Managing Bind DNS zone files

I’ve just finished creating a system to manage my dns zone files with ansible and I was hoping I could get some feedback on how I handled it. My solution feels unelegant, so I’m curious how other folks would (or do) handle this.

I’ve attached a copy of my playbook, a plugin and some example, made-up, data yaml files.

My biggest challenge was dealing with dynamically generated data. EG the reverse dns zone for the 192.168.0/24 subnet is 0.168.192.in-addr.arpa and I found that difficult to handle (in that case I just did it manually and stuck it in the yaml data files).

Anyway, I’d love to know how other folks handle things like this. How much do you do in a playbook? How much do you handle with plugins? Should I have skipped playbooks altogether and written an ansible runner subclass? Should I have gone the other direction and done something to automate the population of my playbook and/or yaml data files?

Thanks for any feedback.

And big thanks for ansible!

-Dylan

(attachments)

update_dns.tar.gz (5.24 KB)

Small request – please don’t share tarballs with the list. We have to download them, extract them, then look through them.

It’s much better if you can to upload a repo to github.

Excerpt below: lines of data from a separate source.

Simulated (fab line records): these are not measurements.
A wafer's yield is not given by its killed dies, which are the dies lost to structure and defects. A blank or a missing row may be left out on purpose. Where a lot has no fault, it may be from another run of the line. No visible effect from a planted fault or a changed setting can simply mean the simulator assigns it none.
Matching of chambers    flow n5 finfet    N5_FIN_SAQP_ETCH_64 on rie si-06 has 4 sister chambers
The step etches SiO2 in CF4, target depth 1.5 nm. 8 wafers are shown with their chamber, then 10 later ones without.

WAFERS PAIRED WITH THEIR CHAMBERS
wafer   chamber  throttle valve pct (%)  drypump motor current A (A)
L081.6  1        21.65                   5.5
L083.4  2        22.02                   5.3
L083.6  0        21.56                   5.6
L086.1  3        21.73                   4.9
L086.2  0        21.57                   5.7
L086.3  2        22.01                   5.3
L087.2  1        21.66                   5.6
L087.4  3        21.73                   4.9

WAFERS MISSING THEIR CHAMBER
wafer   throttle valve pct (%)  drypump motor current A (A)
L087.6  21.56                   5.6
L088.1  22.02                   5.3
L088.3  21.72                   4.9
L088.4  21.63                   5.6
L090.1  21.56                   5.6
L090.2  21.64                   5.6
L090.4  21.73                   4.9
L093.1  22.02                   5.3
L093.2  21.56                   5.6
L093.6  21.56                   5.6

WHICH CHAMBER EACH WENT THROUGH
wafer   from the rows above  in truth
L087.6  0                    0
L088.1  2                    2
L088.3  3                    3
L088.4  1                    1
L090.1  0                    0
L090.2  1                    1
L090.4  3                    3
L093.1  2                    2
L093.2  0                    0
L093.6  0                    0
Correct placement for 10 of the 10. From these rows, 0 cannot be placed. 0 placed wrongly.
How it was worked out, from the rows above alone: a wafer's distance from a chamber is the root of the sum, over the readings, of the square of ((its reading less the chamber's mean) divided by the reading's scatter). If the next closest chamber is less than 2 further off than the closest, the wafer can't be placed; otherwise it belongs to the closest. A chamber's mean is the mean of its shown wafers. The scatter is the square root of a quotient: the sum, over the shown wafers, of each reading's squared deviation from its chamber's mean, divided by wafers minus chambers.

That all being said, I don’t think managing them with Ansible makes a whole lot of sense – but Cobbler is actually pretty darn good at generating BIND configurations.

–Michael

Ah, sorry about the tarball. I’ll use github in the future.

Hmmm… That’s interesting. I’ve been trying to do basically everything with ansible. It sounds like my idea of what ansible is for is different. Your answer was strangely useful. Thanks!

-Dylan

Just the idea that it’s more of a function of pre-OS configuration, where you want to maintain a list of things.

You could definitely maintain the list of hosts in Ansible, but it’s more general purpose to where I think that would be done in a database that might feed Ansible (as an inventory source).